As you might have guessed, I think this is hogwash of the highest order.
The Holy Trinity is none other than our most blessed and beautiful God. The orthodox teaching of the Church isn’t some stale doctrine to be recited by rote because it’s the 'right' thing to say. Orthodoxa is a Greek word that means both 'right teaching' and, mostly overlooked, 'right praise': to confess the truth of God’s Triunity is to praise the Lord of the Universe, to stand in the holy of holies and be swept along by the grandeur of our God. In truth, the Holy Trinity is the most dangerous of all Christian confessions. It is dangerous because the Trinity in Unity of our God is the guarantee and holdfast of the Gospel itself. If what we confess about the Trinity is not true, then the Gospel is a sham, and we are, as St. Paul would put it, the stupidest of all people. In fact, the revelation of God as Trinity in Unity is the revelation of a holy and reckless love that spares nothing for our salvation.
My friends, this confession of our God’s Trinity in Unity is the guarantee of the Gospel because we simply know who Jesus is for us. Consider, for a second, the Nicene Creed. Look at what it says – the Son through whom all things were made is of one being with the Father. He is the eternal Word, whom John asserts was with God in the beginning, and 'who was God.' In our reading from John Jesus calls himself the 'only begotten Son' of the Father. This means that, as the Son of God, the Second Person of the Holy Trinity, he is not created – he has neither beginning nor end – but is begotten, spun out if you will, from the very being of the Father.
It was this Son of God who was made man in the Virgin’s womb, and born in Bethlehem. We believe, teach, and confess that he was incarnate without remainder, you see, so that there is no 'mirror image' of the Son floating above the humanity of Jesus. For all eternity Jesus the man from Nazareth is the Son of God. And whatever Jesus does and says is a revelation of who the Father is. Recall that in John’s Gospel Jesus says, 'If you have seen me, you have seen the Father.'
For this reason, when the Church announces to the world 'Behold your God,' she always and ever points to this Jewish man who wandered about the Sea of Galilee and made his way to Jerusalem so that he might be crucified outside the city's gates. And when Christ hung on the cross, the very Son of God made man suffered the weight of all our sin and depravity. As the great fifth century Father, St. Cyril of Alexandria, who was only echoing St. Peter, wrote, 'The Son of God suffered in the flesh.' And remember, the Son is of one being with the Father, so the mercy meted out on the Cross manifests the majesty of the Father’s free grace which is for all people whether they know and like it or not.
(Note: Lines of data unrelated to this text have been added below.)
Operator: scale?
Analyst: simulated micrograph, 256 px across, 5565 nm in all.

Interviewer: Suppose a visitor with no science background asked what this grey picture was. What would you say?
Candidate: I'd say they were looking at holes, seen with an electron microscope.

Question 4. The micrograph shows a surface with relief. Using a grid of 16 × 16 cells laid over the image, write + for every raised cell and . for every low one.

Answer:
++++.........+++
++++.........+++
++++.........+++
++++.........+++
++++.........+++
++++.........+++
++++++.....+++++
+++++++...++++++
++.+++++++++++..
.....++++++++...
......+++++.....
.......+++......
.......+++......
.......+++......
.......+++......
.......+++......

Now, the life of the people of God is set in motion by this recklessness in love which is given to us in the very Holy Spirit himself, who is sent to us from the Father through the crucified and risen Son, and who is like a fire which sweeps over the face of the earth. We, my friends, who have been born anew in water and the Spirit, have been given what St. Paul calls a ‘spirit of adoption.’ We are adopted sons and daughters of the Father through our union with Christ, a union made fast by the Holy Spirit. So the whole Church, as God's adopted royal family, lives out of the forgiveness of sins, for we are so tightly knit to the Son that the Father's love for his Son is his love for us, and the Son's responding love for his Father becomes our hymn of praise and thanksgiving. This love is indeed the Holy Spirit himself, and thus when we hear the words of forgiveness, and when we pray in Christ to our Father, we are literally inspired.
Again, our guarantee of this is that the Holy Spirit is truly God, himself spinning out from the Father through the Son from all eternity. This Spirit, whom we confess as ‘the Lord, the giver of life,’ is the ‘wind and spirit from God’ that hovered over the formless creation in the beginning. As we have seen, Jesus uses this image again in John. That we should say the Spirit blows us about like a wild wind is no accident – it’s woven into the fabric of the Hebrew and Greek of the Bible. The Hebrew ruach, and the Greek pneuma, both mean ‘wind’ and ‘spirit’: from the beginning of our scriptures to the end, this dangerous, unpredictable life of the Spirit shapes a story of God's never ending mercy for sinners like us.
So in the end we must remember God was not timid in the face of our sin and hostility. He was reckless in giving himself in his beloved Son. As John tells us, the Father sent Jesus to those who were his own, and they did not know him. Jesus went about his Father’s business, even though he knew this was a threat to the powers of first century Rome and Israel. He recklessly gave his life for all of us, suffering death at the hands of the people he had come to redeem. It is this reckless benevolence that shaped Jesus life, and so we can see that this holy recklessness flows from the very heart of the Father. This is dangerous, my friends – truly unpredictable and risky.
So, my friends, let us bow low before the mystery of our sovereign God, Father, Son, and Holy Spirit. Let us give thanks for this gift of adoption in Christ as children of the Father, an adoption made fast by the Holy Spirit. My friends, let us cling to our faith no matter how absurd it seems to the world, for in this faith we can see into the very heart of God, and there find mercy for us and for all people.